Monday, October 13, 2014

Apache Ant Tutorial:

In this tutorial you will learn about Apache Ant, Ant is a useful tools for compile and build your java program, most of IDE supports Ant either by opening Ant project or use Ant as it's build and compile code. This tutorial is very basic which let you get start using Ant, through this tutorial you will learn What is Ant, Why should you learn it, How to install it, How to create your fist Ant project, and How to open it by IDE.

What is Apache Ant?

Apache Ant is a java and command lines tools aim to build your java code with libraries and associated files as independent of any IDE. You can download Ant from Apache Ant website http://ant.apache.org/

Why should I learn Ant?

Programmers write their java code, usually with IDE "Integrated Development Environment" such as, NetBeans, Eclipse, or InteIIiJ IDEA.  Imagine a numbers of programmer would like to build a project together and use a git repository to push their changes. Supposing three programers, each prefers a different IDE. Ant isolate the code from the IDE,  and when programers push their changes all files associate with IDE will not be included in the git repository.



In short programers learn Ant for the following reasons:
  1. Not everyone in your team like the same IDE, somebody might prefers a different IDE.
  2. Settings might vary from one IDE to another.
  3. Build your target Jar with it's dependencies automatically
  4. You can automate the complete deployment : clean, build,  jar,  generate the documentation, copy to some directory, tune some properties depending on the environment, .... etc.
  5. Ant build and compile dependencies between targets.
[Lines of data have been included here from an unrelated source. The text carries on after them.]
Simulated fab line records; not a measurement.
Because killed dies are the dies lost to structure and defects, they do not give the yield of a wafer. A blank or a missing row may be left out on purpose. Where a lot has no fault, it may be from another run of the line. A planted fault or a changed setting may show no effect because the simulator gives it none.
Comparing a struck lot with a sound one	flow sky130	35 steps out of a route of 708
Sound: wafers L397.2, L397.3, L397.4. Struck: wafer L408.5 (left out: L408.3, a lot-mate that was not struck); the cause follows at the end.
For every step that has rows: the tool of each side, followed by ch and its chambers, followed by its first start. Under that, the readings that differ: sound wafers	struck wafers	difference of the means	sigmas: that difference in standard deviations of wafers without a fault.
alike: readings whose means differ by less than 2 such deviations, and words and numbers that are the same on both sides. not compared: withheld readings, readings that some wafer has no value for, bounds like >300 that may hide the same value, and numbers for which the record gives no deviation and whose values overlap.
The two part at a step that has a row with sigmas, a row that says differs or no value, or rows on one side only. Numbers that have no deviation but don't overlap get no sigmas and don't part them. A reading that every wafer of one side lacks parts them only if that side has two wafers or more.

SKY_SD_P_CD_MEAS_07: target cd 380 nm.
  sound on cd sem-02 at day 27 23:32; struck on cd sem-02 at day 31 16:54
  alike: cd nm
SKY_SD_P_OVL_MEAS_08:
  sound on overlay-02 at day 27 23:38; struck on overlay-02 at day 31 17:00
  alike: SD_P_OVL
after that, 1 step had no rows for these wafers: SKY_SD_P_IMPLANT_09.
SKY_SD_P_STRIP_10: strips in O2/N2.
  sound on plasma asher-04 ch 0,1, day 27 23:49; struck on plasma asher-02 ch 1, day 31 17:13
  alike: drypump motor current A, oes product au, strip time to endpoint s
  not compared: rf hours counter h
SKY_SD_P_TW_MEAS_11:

Install Ant in your machine ?

1- Download ant from Apache Ant website  http://ant.apache.org/
2- Follow the instruction in http://ant.apache.org/manual/index.html
3- Don't worry if the instruction is confusing you. You can simply do the following steps 
4- copy ant to your /usr/bin/ directory 
5- copy ant libraries into /user/lib/ directory

How to build my program using Ant? 

Every project contains the following basic folders:
1- src - This folder contains all your package and source code
2: lib - contains all the externals libraries you used in your code




Now you need to create a build.xml file that contains instruction of your ant.  Here is a basic template I use for most of my project, you might need to manipulate it a little bit by changing the project name, software, and main class. I colored those properties in blue.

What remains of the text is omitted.